[Review] Dynasty Warriors 7 – Jin Rises!
Available on: PS3, Xbox 360; Publisher: Tecmo Koei; Developer:Omega Force ; Players: 1 – 2; Released: March 29, 2011; ESRB: Teen; Official Website
Already on its seventh edition, Omega Force’s Dynasty Warriors series has been equally hated and loved. Dynasty Warriors 7 comes out one year after the ten year anniversary of Dynasty Warriors 2, which came out in 2000 and marked the beginning of the hack and slash formula. It adds a slew of new features and a brand new kingdom, Jin, which was the historical successor of the Han Dynasty. While these new additions are unlikely to convert over any skeptics, Dynasty Warriors enthusiasts will appreciate them and champion this as their new favorite hack-and-slash.
New weapons along with their character counterparts are practically expected with each new Dynasty Warriors iteration; however, with the addition of weapon changing, characters are no longer restricted to having the same weapon and moveset. While it’s definitely a fun new way to use characters, the same movesets are attached to the same weapons, meaning that no matter who is using the twin swords or axe, they will be using the same animations. Characters will have their own EX moves associated with a specific weapon though, which gives a hint of unique flavor to each character. Quite frankly, however, I never really strayed from the default weapon except when using others to master seals, which can be equipped to improve attack or even give an extra musou gauge. However, despite the new weapon system, the basic gameplay doesn’t stray far from the hack-and-slash, button-mashing formula, which will still be a turn-off for gamers who hate repetitive action.
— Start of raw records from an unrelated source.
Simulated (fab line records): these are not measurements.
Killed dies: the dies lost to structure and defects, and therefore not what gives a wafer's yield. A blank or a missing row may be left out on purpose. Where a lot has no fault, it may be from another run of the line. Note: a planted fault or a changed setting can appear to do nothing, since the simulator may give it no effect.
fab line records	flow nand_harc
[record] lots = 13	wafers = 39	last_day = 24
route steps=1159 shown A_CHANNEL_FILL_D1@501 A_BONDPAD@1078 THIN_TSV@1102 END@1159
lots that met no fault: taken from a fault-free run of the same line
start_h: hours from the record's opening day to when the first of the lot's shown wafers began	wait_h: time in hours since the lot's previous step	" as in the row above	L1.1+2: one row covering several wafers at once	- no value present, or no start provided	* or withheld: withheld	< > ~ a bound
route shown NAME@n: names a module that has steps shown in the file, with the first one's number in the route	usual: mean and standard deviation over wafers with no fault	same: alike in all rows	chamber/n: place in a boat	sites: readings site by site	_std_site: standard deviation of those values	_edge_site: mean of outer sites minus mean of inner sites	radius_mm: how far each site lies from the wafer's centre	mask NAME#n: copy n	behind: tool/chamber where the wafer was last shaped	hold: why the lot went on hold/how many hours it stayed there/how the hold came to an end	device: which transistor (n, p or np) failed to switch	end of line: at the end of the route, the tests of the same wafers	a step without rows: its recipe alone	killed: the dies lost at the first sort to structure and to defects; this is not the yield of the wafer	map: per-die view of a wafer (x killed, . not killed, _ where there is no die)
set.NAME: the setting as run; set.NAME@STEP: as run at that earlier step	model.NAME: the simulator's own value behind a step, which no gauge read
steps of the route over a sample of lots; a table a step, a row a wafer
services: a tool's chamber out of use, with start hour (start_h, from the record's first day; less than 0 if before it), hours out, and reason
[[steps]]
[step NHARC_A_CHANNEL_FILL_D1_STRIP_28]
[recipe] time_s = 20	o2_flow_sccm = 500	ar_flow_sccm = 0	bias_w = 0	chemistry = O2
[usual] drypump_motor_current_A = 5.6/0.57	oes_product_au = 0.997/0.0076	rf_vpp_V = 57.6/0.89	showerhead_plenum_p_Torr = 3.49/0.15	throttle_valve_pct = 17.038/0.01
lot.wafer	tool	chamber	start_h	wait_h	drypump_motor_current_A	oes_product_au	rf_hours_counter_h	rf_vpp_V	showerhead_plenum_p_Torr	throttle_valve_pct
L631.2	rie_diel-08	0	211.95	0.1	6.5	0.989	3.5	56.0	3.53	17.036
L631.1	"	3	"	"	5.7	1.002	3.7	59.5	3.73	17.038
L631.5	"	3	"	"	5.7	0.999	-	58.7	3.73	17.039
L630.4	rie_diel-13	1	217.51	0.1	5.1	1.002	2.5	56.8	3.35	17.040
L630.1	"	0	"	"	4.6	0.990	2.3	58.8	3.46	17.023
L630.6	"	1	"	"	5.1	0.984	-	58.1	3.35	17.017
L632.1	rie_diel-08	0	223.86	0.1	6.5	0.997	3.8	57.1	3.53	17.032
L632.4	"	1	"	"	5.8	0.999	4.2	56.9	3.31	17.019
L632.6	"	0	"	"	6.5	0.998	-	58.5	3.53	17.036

Over the years, Omega Force’s story-telling skills have been improving and the culmination of that is in full effect in Dynasty Warriors 7. The music is a strong tool, conveying the sorrow and blind rage that Liu Bei felt after Guan Yu’s death with slow, ominous music or helping to spur on players with hard rock during battles. The actual gameplay sequences were important as well. During the last battle as Guan Yu, I became increasingly surrounded by enemy troops as my own generals deflected until I was trapped on a cliff. If it weren’t for the laughable voice acting, I might have actually shed a tear. Although I knew Guan Yu’s death was a certainty, the delivery was done so well that I couldn’t help but wish for a possibility that history and Romance of the Three Kingdoms be defied here. Rather than following any individual character throughout the story, players can choose to follow one of the three kingdoms – Shu, Wu, Wei, or Jin. The result is a story that more closely reflects the original Romance of the Three Kingdoms, which is certain to satisfy some history buffs. Although Tecmo Koei takes some liberties here, this is practically expected out of any “historical” game, much like in “historical” movies.
Replacing the Free mode from the past, Conquest mode puts players on a board of China with each slot representing a map. Most of the scenarios are even more fictitious than Romance of the Three Kingdoms and improve abilities or grant items, like rare weapons, while others pit characters in “dream” scenarios, such as Liu Bei raiding a Wu base and exacting revenge for Guan Yu or Xing Cai, daughter of Zhang Fei, proving her might to Shu officers. In this mode, players can also invite others or join random games. It’s certainly a helpful feature to have, being able to ride through the battlefield with another player who isn’t some brainless AI, and it beats having to charge through a hard stage alone.
There is also no shortage of difficulty here. Most players will be able to blow through Story mode easily, but Conquest mode gets progressively difficult and will give players a run for their money unless they do a good amount of grinding, building up characters’ stats. This is probably unappealing for most cynics who aren’t attracted to the prospect of hacking up grunts on a battlefield already, but make up the core reason why Dynasty Warriors fans go back to the series months after release. By grinding and playing through harder levels, players will be rewarded with the coveted rare weapons. Early levels will give out some weapons, like an iron fan, but most players will probably want a spear or halberd instead, which will take the most work.
Dynasty Warriors 7 is a great new entry in the series, improving upon the old formula. Despite that though, it won’t bring over any gamers who aren’t fans already. Fans of the series, however, won’t be disappointed with the additions and changes. It’s hard to blame Omega Force for sticking with the same formula when it’s gained them the legion of fans over the past two console generations. After all, you can’t satisfy everyone.